Are Baristas Meaner in Portland?

I’m nice, I tip well…what gives?

At the cafe recently, two baristas ignored me for seven minutes to chat up the guy ahead of me. This is normal in Portland. When I travel, I'm stunned by how much better the service is, even in New York. I'm nice, I tip well…what gives?

—No Goddamned Respect

I'd be more sympathetic to your story, Respect, if it weren't for that suspiciously specific "seven minutes." It's almost like you timed the interaction in anticipation of complaining about it later.

But let's give you the benefit of the doubt and say you got dissed. Congratulations! You've been gored on the horns of a service-industry dilemma as old as Sysco itself.

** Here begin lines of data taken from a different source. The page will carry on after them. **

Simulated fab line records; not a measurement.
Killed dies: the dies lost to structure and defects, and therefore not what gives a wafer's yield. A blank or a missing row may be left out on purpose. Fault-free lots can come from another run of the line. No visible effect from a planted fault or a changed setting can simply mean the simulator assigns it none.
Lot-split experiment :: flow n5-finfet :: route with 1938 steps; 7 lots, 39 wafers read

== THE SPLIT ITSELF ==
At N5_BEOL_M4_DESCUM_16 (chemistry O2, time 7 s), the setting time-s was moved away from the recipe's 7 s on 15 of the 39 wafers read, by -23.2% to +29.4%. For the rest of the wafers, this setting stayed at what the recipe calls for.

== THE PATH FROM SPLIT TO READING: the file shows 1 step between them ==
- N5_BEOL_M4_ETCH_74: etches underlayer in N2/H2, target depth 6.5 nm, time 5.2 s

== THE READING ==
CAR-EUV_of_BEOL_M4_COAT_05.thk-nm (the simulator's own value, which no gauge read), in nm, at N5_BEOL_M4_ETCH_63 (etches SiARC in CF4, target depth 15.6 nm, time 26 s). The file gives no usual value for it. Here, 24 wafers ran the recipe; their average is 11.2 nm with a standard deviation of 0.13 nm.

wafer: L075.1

Here's the pattern, as related to me by a midlevel restaurant manager who didn't want to see her name in the paper.

First, someone on Yelp—maybe even you!—grouses that the servers at Groat-Cluster Hut aren't friendly. Management resolves to hire friendly, engaging people!

Unfortunately, friendly engagement is time-consuming. (Say what you will about surly contempt, it's over in a hurry.) Soon, everybody in line behind the engaged party—maybe even you!—is on Yelp complaining about the chatty, slow service. Lather, rinse, repeat.

Theoretically, you could just hire people who can engage and be fast at the same time. But let's be realistic: Anybody who can kiss that many asses, that quickly, is so primed for success in the American workplace that they don't need your crappy restaurant job.

There are exceptions to this rule, of course—but mostly in high-tipping markets where a restaurant job can compete with other professions. (New York City, for the record, was the highest-tipping city in America in a 2013 survey.)

Count your blessings, Respect. Soon enough, the Mr. Pinks of the world will abolish tipping, and your cafe experience will combine the charm of a bail hearing with the blistering efficiency of a trip to the DMV. Live the now.